Recent sales include WPP, SAP, Sinopharm, HSBC, Sina, and Yandex, most of which were sold to make room for what we judge to be better opportunities. In the case of Sina, earnings power is perceived to be diminished by the suspension of its online video license by its Chinese regulator. While we believe the suspension is temporary in nature, we don’t have a good gauge on when the license will be reissued. The sale of Yandex was related to the Ukraine/Russia conflict and the uncertainty surrounding it.

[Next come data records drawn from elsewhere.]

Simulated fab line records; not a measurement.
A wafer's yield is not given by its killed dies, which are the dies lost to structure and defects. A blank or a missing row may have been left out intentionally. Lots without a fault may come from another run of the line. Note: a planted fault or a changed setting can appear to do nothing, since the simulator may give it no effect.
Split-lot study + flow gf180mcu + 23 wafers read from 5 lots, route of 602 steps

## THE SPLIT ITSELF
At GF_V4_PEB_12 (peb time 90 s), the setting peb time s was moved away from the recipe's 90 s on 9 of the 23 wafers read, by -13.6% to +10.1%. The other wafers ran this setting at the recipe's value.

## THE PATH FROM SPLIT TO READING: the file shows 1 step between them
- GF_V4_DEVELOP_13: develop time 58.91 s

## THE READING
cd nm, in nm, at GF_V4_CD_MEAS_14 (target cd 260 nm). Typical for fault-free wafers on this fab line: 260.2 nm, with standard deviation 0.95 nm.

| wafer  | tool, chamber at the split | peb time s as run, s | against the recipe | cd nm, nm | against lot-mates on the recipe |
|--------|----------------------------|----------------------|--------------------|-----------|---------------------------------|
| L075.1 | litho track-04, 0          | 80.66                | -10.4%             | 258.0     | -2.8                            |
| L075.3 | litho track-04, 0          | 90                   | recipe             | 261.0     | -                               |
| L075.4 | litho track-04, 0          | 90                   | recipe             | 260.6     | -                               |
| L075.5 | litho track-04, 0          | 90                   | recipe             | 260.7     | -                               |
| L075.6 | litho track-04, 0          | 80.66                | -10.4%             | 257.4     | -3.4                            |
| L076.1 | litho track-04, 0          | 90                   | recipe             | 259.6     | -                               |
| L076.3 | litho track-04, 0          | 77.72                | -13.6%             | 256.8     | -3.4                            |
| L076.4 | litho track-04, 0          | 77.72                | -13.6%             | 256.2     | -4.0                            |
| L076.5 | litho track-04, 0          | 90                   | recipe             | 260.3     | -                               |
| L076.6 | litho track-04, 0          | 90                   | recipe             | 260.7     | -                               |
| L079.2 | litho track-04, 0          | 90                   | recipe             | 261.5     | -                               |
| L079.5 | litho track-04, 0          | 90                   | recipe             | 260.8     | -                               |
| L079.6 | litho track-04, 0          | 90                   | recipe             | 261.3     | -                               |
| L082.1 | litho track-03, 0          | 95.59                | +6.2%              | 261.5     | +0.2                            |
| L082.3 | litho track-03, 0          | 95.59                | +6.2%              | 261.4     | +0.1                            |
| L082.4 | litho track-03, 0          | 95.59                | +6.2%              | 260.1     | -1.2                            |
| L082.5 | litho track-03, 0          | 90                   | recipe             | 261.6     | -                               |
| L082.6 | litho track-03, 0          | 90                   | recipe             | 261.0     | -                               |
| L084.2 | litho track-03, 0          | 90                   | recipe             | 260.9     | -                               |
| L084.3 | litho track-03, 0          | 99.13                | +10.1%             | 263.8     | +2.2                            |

As we enter the sixth year from the market bottom, equity markets have continued to move higher, fueled by a steady dose of monetary stimulus from the three major developed-market economies (United States, Europe, and Japan). While we appear to be entering the late innings of the Federal Reserve’s monetary intervention, attempts to spur growth through monetary stimulus outside of the United States appear to be just getting started. Japan shows little sign of backing down from their current rate of government bond purchases, though they have held off from moving aggressively into other types of asset purchases as economic data has largely continued to come in better than expected. Europe has been reluctant to embark on true quantitative easing, focused first on improving capital flow with targeted measures designed to transmit low credit costs from the core economies to the periphery. Judging from peripheral sovereign spreads, they appear to have achieved some success. The next step will be spurring more robust demand in Europe, which may require the addition of unconventional monetary policy — a prospect that is proving difficult for Germany to support without further fiscal restraint from the periphery.
A key area of focus in the near term remains the evolving nature of U.S. monetary policy and its impact on both U.S. and global growth, as well as enthusiasm for dollar-funded foreign investments. Expectations call for U.S. interest rates to begin to rise as early as 2015, which is likely to pressure various currencies around the world. Lower exchange rates are likely to be welcomed in regions fighting deflation, such as Europe and Japan, but may prove to be an unwanted headwind for some emerging markets. While there is no way to immunize our portfolio from the influence of these macro developments, our focus will continue to emphasize the merit of individual stocks, their risk/reward trade-offs, and how they fit our three-basket approach to diversification.